This book reveals new early Christian evidence that Mary was remembered as a powerful role model for women leaders women apostles, baptizers, and presiders at the ritual meal. Early Christian art portrays Mary and other women clergy serving as deacon, presbyter/priest, and bishop.
This book is open access under a CC BY-NC-ND license.
ABOUT THE AUTHOR:
Ally Kateusz, PhD, is a cultural historian specializing in the leadership roles of women during the early Christian era and Late Antiquity. Her research focuses on the intersection of religion and gender in art and text. She employs ancient iconography to help recover the nearly lost memories of women's ritual and liturgical authority.Dr. Kateusz has published articles in peer-reviewed journals such as the Journal of Early Christian Studies and the Journal of Feminist Studies in Religion, as well as other venues. Her research has won a First Prize Elisabeth Schüssler Fiorenza New Scholar Award, a Feminae Journal Article of the Month, and the First Place Otis Worldwide Outstanding Dissertation award. She is Research Associate with the Wijngaards Institute of Catholic Research in London.
REVIEWS:
Ally Kateusz's Mary and Early Christian Women is a great leap forward in Marian studies, and in peeling away layers of deliberate patriarchal obfuscation. A remarkable achievement!

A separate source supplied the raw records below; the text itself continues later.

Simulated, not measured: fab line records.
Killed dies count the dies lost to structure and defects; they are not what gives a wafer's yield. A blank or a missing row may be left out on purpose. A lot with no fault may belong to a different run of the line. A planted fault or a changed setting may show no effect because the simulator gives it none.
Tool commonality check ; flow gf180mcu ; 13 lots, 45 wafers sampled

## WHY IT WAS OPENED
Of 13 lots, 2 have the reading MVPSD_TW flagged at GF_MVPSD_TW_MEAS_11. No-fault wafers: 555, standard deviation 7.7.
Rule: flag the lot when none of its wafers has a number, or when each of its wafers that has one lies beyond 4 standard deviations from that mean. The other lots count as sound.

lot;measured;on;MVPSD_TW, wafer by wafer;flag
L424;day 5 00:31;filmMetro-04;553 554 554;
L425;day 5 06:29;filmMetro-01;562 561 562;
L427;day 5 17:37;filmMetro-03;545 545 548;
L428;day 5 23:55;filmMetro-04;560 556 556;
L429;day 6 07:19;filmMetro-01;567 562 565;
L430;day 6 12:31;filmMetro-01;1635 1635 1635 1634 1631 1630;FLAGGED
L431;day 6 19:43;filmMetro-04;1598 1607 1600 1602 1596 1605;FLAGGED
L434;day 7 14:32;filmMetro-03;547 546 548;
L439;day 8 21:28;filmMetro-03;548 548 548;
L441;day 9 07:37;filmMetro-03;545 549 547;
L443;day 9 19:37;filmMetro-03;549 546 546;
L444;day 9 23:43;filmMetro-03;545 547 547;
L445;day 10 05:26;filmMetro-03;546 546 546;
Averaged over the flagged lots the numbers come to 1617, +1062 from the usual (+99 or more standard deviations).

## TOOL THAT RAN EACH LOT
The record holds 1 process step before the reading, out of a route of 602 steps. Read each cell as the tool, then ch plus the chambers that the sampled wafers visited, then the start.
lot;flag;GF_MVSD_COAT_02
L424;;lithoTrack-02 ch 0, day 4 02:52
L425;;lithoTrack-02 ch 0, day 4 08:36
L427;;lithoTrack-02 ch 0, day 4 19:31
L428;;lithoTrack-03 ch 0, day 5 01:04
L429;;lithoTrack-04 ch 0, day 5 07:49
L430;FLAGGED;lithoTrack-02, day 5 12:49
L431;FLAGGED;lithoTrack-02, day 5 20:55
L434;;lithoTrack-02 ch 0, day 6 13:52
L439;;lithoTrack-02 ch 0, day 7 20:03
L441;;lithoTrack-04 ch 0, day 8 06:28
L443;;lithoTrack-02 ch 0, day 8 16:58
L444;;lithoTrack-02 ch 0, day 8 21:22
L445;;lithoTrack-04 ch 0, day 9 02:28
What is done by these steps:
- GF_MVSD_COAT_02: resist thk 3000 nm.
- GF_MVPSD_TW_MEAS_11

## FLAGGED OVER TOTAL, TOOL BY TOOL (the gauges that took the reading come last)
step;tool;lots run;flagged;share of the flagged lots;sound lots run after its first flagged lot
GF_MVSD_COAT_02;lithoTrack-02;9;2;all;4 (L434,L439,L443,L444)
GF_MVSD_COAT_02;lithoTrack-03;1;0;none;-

- Mary Ann Beavis, Department Head, Religion and Culture, St. Thomas More College, Canada
Using numerous tables of textual comparisons and illustrations, Ally Kateusz shows what rapidly becomes obvious. Women did what men did: teaching, leading worship, baptising. They were apostles, priests and bishops. She concentrates on Mary the Mother of Jesus, and the evidence in texts and images for her as a leader, teacher and high priest in the early Church. The case is set out clearly and the evidence is meticulously presented. This is a brilliant book, a landmark.
- Margaret Barker, author of The Mother of the Lord: The Lady in the Temple
Mary and Early Christian Women draws back the veil on the earliest representations of the Virgin Mary and her sister saints in both narrative and visual art to reveal a tradition in which women served alongside men as prayer-leaders, preachers, and baptizers. Exemplary in its attention to detail, this book raises potentially shattering questions about the role of women in the early Church.
- Rachel Fulton Brown, author of Mary and the Art of Prayer: The Hours of the Virgin in Medieval Christian Life and Thought, Associate Professor of History, The University of Chicago
Mary and Early Christian Women provides a range of resources for re-thinking women's roles and leadership in the third through tenth centuries of Christianity that surpasses anything we have seen. Commanding and explaining dozens of visual images never seen together before, Ally Kateusz provides a depth, breadth, and technical detail that will need years to appreciate and understand fully. This visual material, alongside some important texts, opens major paths to dramatically valorize women protagonists in the crucial eras after the first two centuries.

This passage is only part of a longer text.